Out West Arts: Performance at the end of the world

Opera, music, theater, and art in Los Angeles and beyond


August 26, 2006


This month, Sony Pictures Classics began theatrical re-releases of 8 of Pedro Almodóvar’s films. This mini-festival, under the moniker Viva Pedro, is a marketing build up to the release of his latest film Volver in November. However, it is also a great opportunity to see many of these films again on the big screen. Last night was the opening film in the series, Mujeres al borde de un ataque de nervios which I haven’t seen in quite a while.
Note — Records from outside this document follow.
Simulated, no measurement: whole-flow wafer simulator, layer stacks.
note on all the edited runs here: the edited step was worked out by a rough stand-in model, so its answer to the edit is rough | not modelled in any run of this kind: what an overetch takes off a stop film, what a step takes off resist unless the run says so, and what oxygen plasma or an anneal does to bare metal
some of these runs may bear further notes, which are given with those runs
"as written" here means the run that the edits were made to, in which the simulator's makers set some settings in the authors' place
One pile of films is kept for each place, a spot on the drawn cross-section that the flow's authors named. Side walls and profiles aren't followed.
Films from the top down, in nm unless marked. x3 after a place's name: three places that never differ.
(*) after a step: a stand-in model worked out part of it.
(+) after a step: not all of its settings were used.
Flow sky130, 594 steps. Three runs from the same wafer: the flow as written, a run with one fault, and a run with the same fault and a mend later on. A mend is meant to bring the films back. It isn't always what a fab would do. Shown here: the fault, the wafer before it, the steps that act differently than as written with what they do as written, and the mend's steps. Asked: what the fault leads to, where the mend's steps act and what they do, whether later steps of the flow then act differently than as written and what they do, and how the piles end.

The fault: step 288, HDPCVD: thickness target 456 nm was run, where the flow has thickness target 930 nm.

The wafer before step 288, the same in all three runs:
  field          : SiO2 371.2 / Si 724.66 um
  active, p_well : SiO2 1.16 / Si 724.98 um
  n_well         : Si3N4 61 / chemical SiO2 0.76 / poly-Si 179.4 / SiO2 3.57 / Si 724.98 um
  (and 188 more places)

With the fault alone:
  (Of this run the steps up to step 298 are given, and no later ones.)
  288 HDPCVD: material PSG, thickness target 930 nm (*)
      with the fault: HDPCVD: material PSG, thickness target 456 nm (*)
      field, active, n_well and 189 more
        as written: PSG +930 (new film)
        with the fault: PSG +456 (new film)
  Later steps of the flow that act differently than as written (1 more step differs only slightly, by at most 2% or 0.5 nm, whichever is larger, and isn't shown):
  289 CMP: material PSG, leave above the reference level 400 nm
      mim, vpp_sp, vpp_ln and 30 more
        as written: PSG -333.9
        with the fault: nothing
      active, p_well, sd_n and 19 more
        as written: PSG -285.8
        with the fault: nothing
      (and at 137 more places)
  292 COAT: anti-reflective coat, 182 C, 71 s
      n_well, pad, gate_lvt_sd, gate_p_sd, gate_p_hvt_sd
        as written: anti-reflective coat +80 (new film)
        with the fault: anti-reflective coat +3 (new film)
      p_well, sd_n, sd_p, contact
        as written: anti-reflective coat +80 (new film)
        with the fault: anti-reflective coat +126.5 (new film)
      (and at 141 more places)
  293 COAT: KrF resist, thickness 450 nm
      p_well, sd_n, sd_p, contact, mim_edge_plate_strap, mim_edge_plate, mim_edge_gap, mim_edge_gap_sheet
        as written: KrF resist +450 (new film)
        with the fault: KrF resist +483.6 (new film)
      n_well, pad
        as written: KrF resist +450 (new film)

It’s aged well. The color and action still explode with the manic energy of Almodóvar’s work from this period. Probably more due to my aging than the film's, Carmen Maura is even more hypnotizing than I remember creating one of those performances that it is impossible to look away from. I remember her being good, but frankly not this good. The film is still very funny and hearing people laugh out loud in a movie theater is always a refreshing and too infrequent experience.

Of course nothing’s perfect and the criticisms of Almodóvar’s work are apparent here as elsewhere in his oeuvre. The women aren’t so much characters as fleshed out drag queens. Like many of the 20th century's great directors, the misogyny is sometimes hard to ignore though unlike Hitchcock it is better disguised and certainly mixed with a great deal of love as well.

No doubt there are moments in the film that presage Almodóvar’s melodramatic masterworks that were yet to come. Most notably, and in the film’s most direct homage to Johnny Guitar, the viewer sees Ivan dubbing Sterling Hayden while sharing the frame with Joan Crawford’s silent projected image. Later, we see Pepa, alone on the soundstage, dubbing Crawford in the same scene. But this time Almodóvar focuses only on Maura’s face and her emotional reaction to Ivan’s earlier performance as it plays back in her headphones. Pepa and Ivan are speaking not only other character’s lines, but lines whose original emotional content has been eroded by both time and repetition. Yet, at the same time the lines are re-invested with meaning given that Ivan has abandoned Pepa. Almodóvar in this single scene makes a masterful argument for melodrama and its importance and power as a cinematic genre at a time when this was not a widely held view. The rehabilitation of melodrama would continue and expand not only in Almodóvar’s films but elsewhere in such work as Todd Haynes’ Far From Heaven.

Perhaps Mujeres is the cinematic equivalent of Verdi’s Nabucco – an early important work that was eventually followed by a largely uninterrupted string of masterpieces: the underrated Carne trémula, followed by Todo sobre me madre, Hable con ella, La mala educación, and now Volver. If Verdi’s career is in fact the template for Almodóvar’s, and his own Aida, Otello and Falstaff are yet to come, Viva Pedro indeed.